15th Sunday After Trinity (15) Devil

The New Testament reading for the fifteenth Sunday after Trinity reminds us that we cannot serve two masters, God and mammon, while the Collect for the day speaks of our frailty and aptness to “fall”. Mammon represents a slavishness to money and to material wealth in the pursuit of which men willingly forfeit their freedom. It is in this sense – most aptly described in Meditations on the Tarot – that we are to consider the arcanum of the (15) Devil this week:

The Card does not suggest the metaphysics of evil, but rather an eminently practical lesson as to how it happens that beings can forfeit their freedom and become slaves of a monstrous entity which makes them degenerate by rendering them similar to it.

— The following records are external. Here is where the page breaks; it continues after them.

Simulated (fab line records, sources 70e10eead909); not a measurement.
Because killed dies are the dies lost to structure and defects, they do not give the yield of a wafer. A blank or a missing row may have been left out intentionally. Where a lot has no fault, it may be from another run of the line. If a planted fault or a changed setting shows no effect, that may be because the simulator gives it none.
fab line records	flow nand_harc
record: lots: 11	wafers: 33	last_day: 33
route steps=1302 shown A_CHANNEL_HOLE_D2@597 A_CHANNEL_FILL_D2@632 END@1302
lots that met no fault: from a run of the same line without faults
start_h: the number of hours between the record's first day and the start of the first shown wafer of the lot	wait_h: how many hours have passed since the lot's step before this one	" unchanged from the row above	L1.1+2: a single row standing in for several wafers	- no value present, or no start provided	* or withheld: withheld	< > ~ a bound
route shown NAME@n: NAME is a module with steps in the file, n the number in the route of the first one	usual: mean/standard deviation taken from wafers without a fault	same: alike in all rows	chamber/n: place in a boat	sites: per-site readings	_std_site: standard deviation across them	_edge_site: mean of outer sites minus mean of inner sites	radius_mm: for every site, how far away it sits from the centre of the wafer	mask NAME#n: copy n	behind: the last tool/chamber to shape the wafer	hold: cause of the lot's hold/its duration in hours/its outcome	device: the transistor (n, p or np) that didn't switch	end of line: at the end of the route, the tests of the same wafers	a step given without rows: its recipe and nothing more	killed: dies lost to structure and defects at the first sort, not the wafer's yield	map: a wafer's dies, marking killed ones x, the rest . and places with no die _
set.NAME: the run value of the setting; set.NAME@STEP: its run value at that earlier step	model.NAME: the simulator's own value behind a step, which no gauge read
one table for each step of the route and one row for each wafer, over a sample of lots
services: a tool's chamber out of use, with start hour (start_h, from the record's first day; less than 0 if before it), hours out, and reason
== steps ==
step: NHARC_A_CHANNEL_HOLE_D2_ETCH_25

The theme of the fifteenth Arcanum of the Tarot is one of the generation of demons and of the power that they have over those who generate them. It is the Arcanum of the creation of artificial beings and of the slavery into which the creature can fall – becoming a slave of his own creation.

Mediations on the Tarot, p. 404

The generation of demons occurs when thoughts are emotionalized to a high degree by the subconscious mind, as expressed by Job in the Old Testament Reading for today. In The Miracle of Mind Dynamics J. Murphy writes,

Thoughts which are emotionalized are dramatized into experience by the subconscious mind. The subconscious mind takes a great fear as a request and manifests it on the screen of space. What we sow we surely reap.

J. Murphy, The Miracle of Mind Dynamics, p. 48

The Collect

Keep, we beseech thee, O Lord, thy Church with thy perpetual mercy; and, because the frailty of man without thee cannot but fall, keep us ever by thy help from all things hurtful, and lead us to all things profitable to our salvation; through Jesus Christ our Lord. Amen.

Book of Common Prayer

Old Testament Reading

The thing which I greatly feared is come upon me, and that which I was afraid of is come unto me.

Job 3: 25

New Testament Reading

No man can serve two masters: for either he will hate the one, and love the other; or else he will hold to the one, and despise the other. Ye cannot serve God and mammon. Therefore I say unto you, Take no thought for your life, what ye shall eat, or what ye shall drink; nor yet for your body, what ye shall put on. Is not the life more than meat, and the body than raiment? Behold the fowls of the air: for they sow not, neither do they reap, nor gather into barns; yet your heavenly Father feedeth them. Are ye not much better than they? Which of you by taking thought can add one cubit unto his stature? And why take ye thought for raiment? Consider the lilies of the field, how they grow; they toil not, neither do they spin: And yet I say unto you, That even Solomon in all his glory was not arrayed like one of these.

Matthew 6: 24-29

Notes: No Gloria is said after the Old Testament reading today. It is, as it were, a negative reading, that is, not something to be followed but to be avoided. It is answered by the last verse of the New Testament reading, “Consider the lilies…” (after which the Gloria may be chanted.)

An icon is to be placed above the liturgical tarot so that we may avert our eyes from the fifteenth arcana when in prayer.

Liturgical Affirmation

Ego sum lux mundi;

non potesti Deo servire et mammonae.

I am the light of the world; ye cannot serve God and mammon.